To Beck, learning to play a song is something special in its own right, and the difference between that culture of home music and modern pop music that embodies hooks, persona, and of-the-moment production caused him to question “what a song is supposed to do, and how its purpose has altered.” He also cites “Lovesick Blues” and “I Only Have Eyes for You” as examples of classic songs that came to life in the hands of particular performers (Hank Williams and the Flamingos, respectively — though, Beck, too, turned in a lovely cover of the latter in April). He asks: “What is it about a song that lets you sing it around a campfire, or play it at a wedding?”

That’s all well and good, but Beck also acknowledges that most of us might be interested in his music without wanting to sit down and puzzle them out. To that end, he has emphasized the box set as a physical entity worth owning in its own right, extending a process many musicians have already struggled with through vinyl, cassette, or other tangible release formats (see: Jack White’s balloons; Flaming Lips’ blood). “We’ve attempted to make a book that’s able to stand alone as an object, aside from the music,” he writes.

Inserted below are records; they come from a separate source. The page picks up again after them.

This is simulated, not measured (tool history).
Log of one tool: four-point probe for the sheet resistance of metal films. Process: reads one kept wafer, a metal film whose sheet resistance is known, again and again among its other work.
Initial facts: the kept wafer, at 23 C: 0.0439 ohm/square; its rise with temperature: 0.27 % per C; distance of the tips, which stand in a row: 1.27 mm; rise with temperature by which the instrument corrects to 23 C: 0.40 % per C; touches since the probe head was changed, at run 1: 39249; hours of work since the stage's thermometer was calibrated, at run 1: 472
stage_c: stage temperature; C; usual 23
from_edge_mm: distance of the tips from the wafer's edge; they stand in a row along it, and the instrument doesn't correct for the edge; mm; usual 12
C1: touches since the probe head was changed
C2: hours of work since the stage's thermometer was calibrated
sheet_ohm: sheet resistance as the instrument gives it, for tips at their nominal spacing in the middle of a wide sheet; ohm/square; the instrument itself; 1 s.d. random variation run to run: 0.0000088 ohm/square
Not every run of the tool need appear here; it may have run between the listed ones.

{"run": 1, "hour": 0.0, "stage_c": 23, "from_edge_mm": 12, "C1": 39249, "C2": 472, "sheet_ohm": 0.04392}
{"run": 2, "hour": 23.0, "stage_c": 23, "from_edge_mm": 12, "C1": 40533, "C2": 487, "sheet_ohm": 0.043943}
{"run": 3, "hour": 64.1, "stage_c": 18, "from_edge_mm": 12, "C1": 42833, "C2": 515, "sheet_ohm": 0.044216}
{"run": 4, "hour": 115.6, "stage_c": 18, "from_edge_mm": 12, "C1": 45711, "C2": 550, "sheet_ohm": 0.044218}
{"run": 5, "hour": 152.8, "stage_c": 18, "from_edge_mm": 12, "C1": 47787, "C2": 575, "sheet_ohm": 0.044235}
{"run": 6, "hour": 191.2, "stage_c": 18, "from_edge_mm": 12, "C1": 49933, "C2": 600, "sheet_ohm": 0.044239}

As performed by the New Yorker band, “Old Shanghai” does have a backward-looking, lost-generation feel about it — right down to the title, which brings to mind a Tom Waits barroom ballad (or the well-marinated standards that might’ve influenced him). “Think of me while you’re away,” the narrator pleads, between images of moons rising, “old men smoking,” and “junk boats floating.” The sheet music calls for a “slow swing,” with piano, ukulele, brass, and saxophone; the magazine’s crew fills out the arrangement with violin and more. 

Curiously, the sheet music actually ends with another song, turned on its side (“A song so good it’ll turn you sideways,” reads the vintage-style billing). The title of this one: “There’s a Sarcophagus in Egypt With Your Name on It.” With Song Reader, locales all around the world are, it appears, where it’s at. Maybe the cartoonists and editorial staff at another magazine can perform this one? Ball’s in your court, the Economist.